Cardinals looking at running back, pass rusher in draftPosted: Updated:
TEMPE, Ariz. (AP) -- The Arizona Cardinals, like every team, have plenty of holes they can fill through the NFL draft.
They would like to add a power running back and an edge pass rusher, could use some depth at linebacker, cornerback and offensive line.
But, like most of the teams that made last year's playoffs, the Cardinals don't have any glaring needs, particularly after general manager Steve Keim addressed a few weaknesses through free agency.
So instead of being locked into finding players for a specific position, Arizona will have multiple options with each of its eight picks in this week's draft.
"There's not a dying need at any position, so that we can take the best players available in this draft and not reach for need at all," Cardinals coach Bruce Arians said. "Free agency was such a big part of what we did to fill needs and get quality people. I've said it a couple of times, we can take the team we have now and go play."
TURNING IT AROUND: The Cardinals have turned things around quickly under Keim and Arians. Arizona has matched a team record with 21 wins in their two seasons at the helm and reached the playoffs last season for the first time since 2009 despite a litany of injuries.
The Keim-Arians brain trust has had some success finding immediate contributors during their first two drafts, including safety Deone Bucannon, linebacker Alex Okafor and running back Andre Ellington.
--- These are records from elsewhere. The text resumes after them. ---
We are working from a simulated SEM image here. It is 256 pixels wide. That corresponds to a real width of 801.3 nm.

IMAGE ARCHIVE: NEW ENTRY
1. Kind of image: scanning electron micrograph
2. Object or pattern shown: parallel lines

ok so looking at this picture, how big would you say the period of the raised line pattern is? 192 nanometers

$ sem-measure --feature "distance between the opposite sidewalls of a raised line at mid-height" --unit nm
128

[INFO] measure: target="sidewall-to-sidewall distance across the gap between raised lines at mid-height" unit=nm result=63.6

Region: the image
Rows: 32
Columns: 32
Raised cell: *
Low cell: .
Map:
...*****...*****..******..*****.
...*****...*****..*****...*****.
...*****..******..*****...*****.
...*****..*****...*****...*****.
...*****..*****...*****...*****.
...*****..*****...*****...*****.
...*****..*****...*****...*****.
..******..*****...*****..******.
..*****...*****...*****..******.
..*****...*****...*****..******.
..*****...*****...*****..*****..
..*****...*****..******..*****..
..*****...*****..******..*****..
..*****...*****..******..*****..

NOT PERFECT: Some of the top picks have struggled with injuries, though. Guard Jonathan Cooper, linebacker Kevin Minter and safety Tyrann Mathieu have all missed significant time the past two years.
BEEFING UP: Keim beefed up the roster during the offseason, adding six players the first week of free agency, including guard Mike Iupati and inside linebacker Sean Weatherspoon.
That leaves the Cardinals with plenty of flexibility, starting with the No. 24 overall pick, where they could pick up a running back such as Melvin Gordon or Todd Gurley, a pass rusher or a cornerback.
"Going into this thing right now, we feel like we can be pretty picky about the type of players we draft, and draft the player who has the most immediate impact for us," Keim said.
INPUT EVERYWHERE: The biggest thing Keim, a former Cardinals scout, has learned from those first two drafts is to involve everyone, to talk less and listen more.
"At the end of the day, you want everybody in the building to have a high morale," Keim said. "You want the coaches to be excited about the players they're going to coach, because they have to fit, schematically, what our coaches are asking them to do."
TARGETING THE BACKFIELD: Many mock drafts have Arizona using its first-round pick on a running back.
The Cardinals found a later-round gem in 2013, when they used a sixth-round pick on Ellington, a small-but-elusive player who became the featured back last season. But there have been concerns about Ellington handling being an every-down back at his size - 5-foot-9, 199 pounds - so the Cardinals wouldn't mind adding a power back to complement him.
They could have a few good choices at No. 24 to fill that need.
Georgia's Gurley tore up opposing defenses before tearing his ACL, but has been cleared by doctors. He may get picked before the Cardinals have a chance at him, but Wisconsin's Gordon could still be there. He's a punishing runner who was the Heisman Trophy runner-up after rushing for 2,587 yards last season, second most in FBS history.
"You look at him (Gordon) and Todd Gurley who a lot of people talk about as the top two backs, it's pick your poison," Keim said. "They're two different styles. One is a little more of a straight-line banger and uses his size and physicality, and the other guy is a little more of a dynamic perimeter runner. They have a different skill set, both are very good players, though."
Arizona does have plenty of options - with that pick and all the others.